CV

Overview

My greatest strengths are in deeply understanding and thoroughly documenting complex software systems; architecting software for long-term success and adaptability; and building & supporting a team of people to work better together. I take great satisfaction in reducing ongoing costs by taking on the backlog of lower-priority tasks which over time become a burden on productivity. I have a well-practiced ability to take high-level theory and use it directly in low-level, high-performance computing applications. The code I write is unusually reliable.

I prefer to work in a mixed technical/mentorship role for a team of developers, particularly using Haskell or similar technologies. Most of my work has been in developer tools, especially compiler technology, and performance engineering in both software & hardware. If you read about my experience below, and you think I can help you, tell me about your work at .

Experience

NVIDIA (Jan 2024 –)

PTX Team

I am currently a senior software engineer at NVIDIA working on the specification and implementation of the PTX instruction set architecture.

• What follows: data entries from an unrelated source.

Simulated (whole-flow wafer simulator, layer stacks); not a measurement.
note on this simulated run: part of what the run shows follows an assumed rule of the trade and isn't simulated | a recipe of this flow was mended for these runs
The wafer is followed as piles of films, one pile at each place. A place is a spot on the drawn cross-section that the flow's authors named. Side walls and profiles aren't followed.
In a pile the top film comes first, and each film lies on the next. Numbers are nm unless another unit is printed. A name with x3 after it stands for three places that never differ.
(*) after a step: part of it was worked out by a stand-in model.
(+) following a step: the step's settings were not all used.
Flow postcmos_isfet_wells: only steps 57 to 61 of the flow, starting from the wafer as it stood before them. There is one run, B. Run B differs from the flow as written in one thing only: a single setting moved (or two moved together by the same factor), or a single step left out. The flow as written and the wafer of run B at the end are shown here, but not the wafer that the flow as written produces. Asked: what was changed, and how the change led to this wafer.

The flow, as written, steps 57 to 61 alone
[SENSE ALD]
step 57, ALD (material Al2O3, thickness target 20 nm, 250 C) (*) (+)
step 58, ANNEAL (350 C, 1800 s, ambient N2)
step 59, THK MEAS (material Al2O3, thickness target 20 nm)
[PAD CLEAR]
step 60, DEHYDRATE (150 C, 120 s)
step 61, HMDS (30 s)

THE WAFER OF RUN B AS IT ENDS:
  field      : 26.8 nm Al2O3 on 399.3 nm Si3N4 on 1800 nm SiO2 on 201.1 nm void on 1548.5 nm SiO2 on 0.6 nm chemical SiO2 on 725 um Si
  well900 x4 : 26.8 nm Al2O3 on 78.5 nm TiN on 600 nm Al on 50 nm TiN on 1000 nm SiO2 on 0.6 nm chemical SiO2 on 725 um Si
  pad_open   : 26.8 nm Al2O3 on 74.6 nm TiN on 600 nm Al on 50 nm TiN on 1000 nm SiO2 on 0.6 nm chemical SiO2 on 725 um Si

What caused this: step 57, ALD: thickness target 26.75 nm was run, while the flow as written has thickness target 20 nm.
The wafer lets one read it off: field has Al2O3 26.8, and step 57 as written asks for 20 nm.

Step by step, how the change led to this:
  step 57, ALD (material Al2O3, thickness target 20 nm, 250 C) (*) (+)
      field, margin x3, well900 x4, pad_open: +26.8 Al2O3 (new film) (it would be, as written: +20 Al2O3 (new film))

Groq (Feb 2019 – Dec 2022)

Compiler Team; Core Libraries Team

I joined Groq to work on a compiler written in Haskell from TensorFlow to the Groq TSP. The chip deliberately omits much of the control hardware found in stock CPUs and GPUs, such as automatic instruction fetching and caching; it is the responsibility of a frontend to implement such functions offline in software. This can have significant performance benefits, but also makes the device exceedingly difficult to program correctly, and likewise to write a compiler for. Therefore I designed an assembly language for v1 of the chip, derived from the backend of the Haskell-based compiler, which offers zero-cost abstractions that serve to make the chip resemble more conventional hardware.

That assembler soon became the basis of a Python API, then a new compiler written in C++ using MLIR, and later a Haskell API. I also designed a revised assembler, also written in Haskell, to support v2 and future versions of the chip; this was based on some of my earlier personal research into typed assembly languages. This was meant to address correctness issues, so as to simplify feature development, as well as performance issues, to reduce ongoing costs. However, much of this work remained in progress when I left.

Over the course of this job, I learned a great deal about the hardware development process and became skilled at working with SystemVerilog code to understand hardware semantics and derive a programming model and type system. I also gained some experience with Nix. After the original compiler team was dissolved, I became a technical leader on the Core Libraries team, was heavily involved in hiring new team members, and spent a considerable portion of my time on education and mentorship for more junior developers.

Xamarin & Microsoft (Aug 2014 – Mar 2016 – Dec 2017)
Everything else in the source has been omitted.